[svlug] Procmail (spam) rule for junk tag gaps?

Karsten M. Self kmself at ix.netcom.com
Wed May 14 11:54:02 PDT 2003

I'm getting spam slipping through spamassassin formatted as HTML email
with junk tags, eg:

    P<k0kaymf1bqxcoz2>en<kh544d1za2fui>is En<kzemikh20yhnqa2>larg<krv7w8h3p9
    maz>eme<kbmd107sgr8u>nt Pi<kagxhc6btb55l1n>ll On The Ma<kz69gfa28awdh>rk

...that's a typical "enlargement" spam message.

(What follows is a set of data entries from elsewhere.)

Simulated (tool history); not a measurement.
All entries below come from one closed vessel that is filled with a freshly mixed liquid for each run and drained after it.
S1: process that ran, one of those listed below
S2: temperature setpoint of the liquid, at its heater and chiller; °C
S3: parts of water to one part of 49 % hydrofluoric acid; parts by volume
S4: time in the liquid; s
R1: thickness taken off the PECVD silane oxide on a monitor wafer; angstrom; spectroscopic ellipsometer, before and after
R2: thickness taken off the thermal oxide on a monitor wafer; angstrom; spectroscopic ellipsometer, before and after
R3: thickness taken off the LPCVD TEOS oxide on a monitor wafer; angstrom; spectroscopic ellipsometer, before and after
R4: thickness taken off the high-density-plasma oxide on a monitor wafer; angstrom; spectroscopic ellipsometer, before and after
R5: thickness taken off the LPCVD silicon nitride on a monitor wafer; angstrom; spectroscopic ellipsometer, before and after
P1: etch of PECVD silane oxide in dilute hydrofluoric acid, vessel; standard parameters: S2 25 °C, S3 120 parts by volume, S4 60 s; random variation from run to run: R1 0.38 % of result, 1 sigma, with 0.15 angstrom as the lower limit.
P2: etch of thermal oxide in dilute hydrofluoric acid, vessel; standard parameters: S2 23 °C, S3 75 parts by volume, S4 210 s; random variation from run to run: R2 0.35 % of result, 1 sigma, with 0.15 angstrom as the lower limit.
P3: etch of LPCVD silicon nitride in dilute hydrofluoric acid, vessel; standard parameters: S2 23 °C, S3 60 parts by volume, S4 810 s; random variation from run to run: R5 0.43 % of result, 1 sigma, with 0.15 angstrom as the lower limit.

Are there any procmail geniuses who could give a tip on how to filter
same?  The mail has a very high tag-to-text ratio, and the tags seem not
to have much/any whitespace.  Hmm... 

One source of inspiration is the Chinese character filters I'm using
(the original site is now offline), example:

# To allow _more_ high-bit chars, *decrease* the weight for high-bit lines.
# To allow _fewer high-bit chars, *increase* the weight for high-bit lines.
# Weight is 1/(percent high-bit), e.g.:  1/(0.05) = 20.
# Arbitrarally require message to be at least 3200 bytes to trip filter
# (to exclude short messages w/funky sigs).  This is about 4 lines of
# text.

* > 3200
* -1^1 .
*  2^1 =[0-9A-F][0-9A-F]
* 10^1 [ ¡¢£¤¥¦§¨©ª«¬­®¯°±²³´µ¶·¸¹º»¼½¾¿]
* 10^1 [àáâãäåæçèéêëìíîïðñòóôõö÷øùúûüýþÿ]
* 10^1 =[A-F][0-9A-F]

(The above includes extended charset characters and may not display

This uses weighting to count characters in a message and only trip if
the total amount of high-characterset characters exceeds a minimum.